Is the Wii U Already Doomed to Fail?

            As gamers across the country literally dust off their Wii's for one final holiday season, Nintendo has already moved on to the impending release of the Wii U this upcoming year. While the Wii still has some impressive titles including Zelda and Kirby forthcoming, the focus has shifted to the next generation of consoles that will be ushered in with the Wii U. Although technically the console will be the first of the next generation, it's status may significantly diminish when Sony and Microsoft ultimately release their new systems. Nintendo's new endeavor has all the makings of another impressive console with it's ingenious controller and updated graphics, but the Wii U may already have too many negative factors working against it for the system to succeed.

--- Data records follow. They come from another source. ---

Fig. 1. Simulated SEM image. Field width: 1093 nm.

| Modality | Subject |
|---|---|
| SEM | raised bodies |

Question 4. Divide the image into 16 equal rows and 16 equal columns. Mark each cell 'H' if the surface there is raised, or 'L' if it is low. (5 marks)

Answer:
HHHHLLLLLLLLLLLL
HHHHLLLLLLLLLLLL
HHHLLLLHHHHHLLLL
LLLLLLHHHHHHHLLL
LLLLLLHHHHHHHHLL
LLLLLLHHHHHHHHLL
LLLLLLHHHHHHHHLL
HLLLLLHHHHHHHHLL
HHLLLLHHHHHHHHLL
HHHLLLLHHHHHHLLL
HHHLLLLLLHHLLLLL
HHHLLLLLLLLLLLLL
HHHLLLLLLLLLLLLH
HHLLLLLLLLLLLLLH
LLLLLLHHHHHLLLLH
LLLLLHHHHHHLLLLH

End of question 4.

            The updated graphical power is a welcome sight after the horrid graphics in most Wii games, but it could very easily be eclipsed in just a few years by the other companies' systems. It might be stuck behind it's competitors in terms of current graphical power, but it should still be powerful enough to support the various 3rd party games that will inevitably be released on later consoles. Also, PS3 and 360 could easily sustain themselves for another few years and still be comparable to the Wii U. This could take away a decent chunk of the new console's market as consumers may opt for the older, but significantly cheaper options.

            Speaking of price, the Wii U simply cannot be more than $400 dollars. Nintendo has a history of finding the right price point (botched 3DS launch excluded) and when they're competing with two consoles that have comparable graphics, better online services, and a cheaper price point Nintendo could easily price themselves out of the market. One of the biggest selling points of the original Wii was it's low price point which was attractive to many families especially after the recession hit. However, the more powerful system and technologically advanced controller will most likely push the price at least into the $350 range and probably beyond that. A simple price drop from Microsoft and Sony could easily make the Wii U an overpriced system with a gimmick that may attract hardcore gamers but prove too expensive for the casual gaming crowd that was so essential to the Wii's success.

            Finally, the Wii U's online service has to be markedly better if it has any hope of attracting gamers to their system as a destination for online gaming and 3rd party titles. The incoherent friend code system must be scrapped for a much more user friendly interface. Nintendo can't ignore the games released on Wiiware once again on this new system and needs to highlight it's vast library of classic titles that make their online service entirely unique. If Nintendo is unable to correct it's online issues, the system will never attract gamers to their console for 3rd party titles which are crucial to satisfying the hardcore gamers who were seemingly ignored for the duration of the Wii's life cycle.

            All in all the Wii U is still a terrific concept; the possible applications of the touchscreen are endless and being able to transfer a full-fledged game onto your controller from the televison screen is incredibly innovative. However, many great concepts have failed before and the Wii U could easily fall into that category if not handled properly. Without making drastic changes to their online environment and finding an affordable price point Nintendo's new console could become merely a stop gap between generations. Although they will never fail the way Sega did after it's poorly timed Dreamcast, Nintendo is walking a fine line by releasing their console at a time when the next generation still seems a few years away for many gamers. While I and plenty of other gamers will still definitely buy the console (even if only for an HD Zelda) the Wii U is in danger of being trapped in limbo competing against both comparable systems currently and technologically advanced systems in the future. While the outlook may seem bleak as of now, similar sentiments were bandied about when the Wii was initially revealed. Although we won't know until it's released later next year, here's hoping the Wii U proves the doubters wrong and succeeds just as its predecessor did several years ago.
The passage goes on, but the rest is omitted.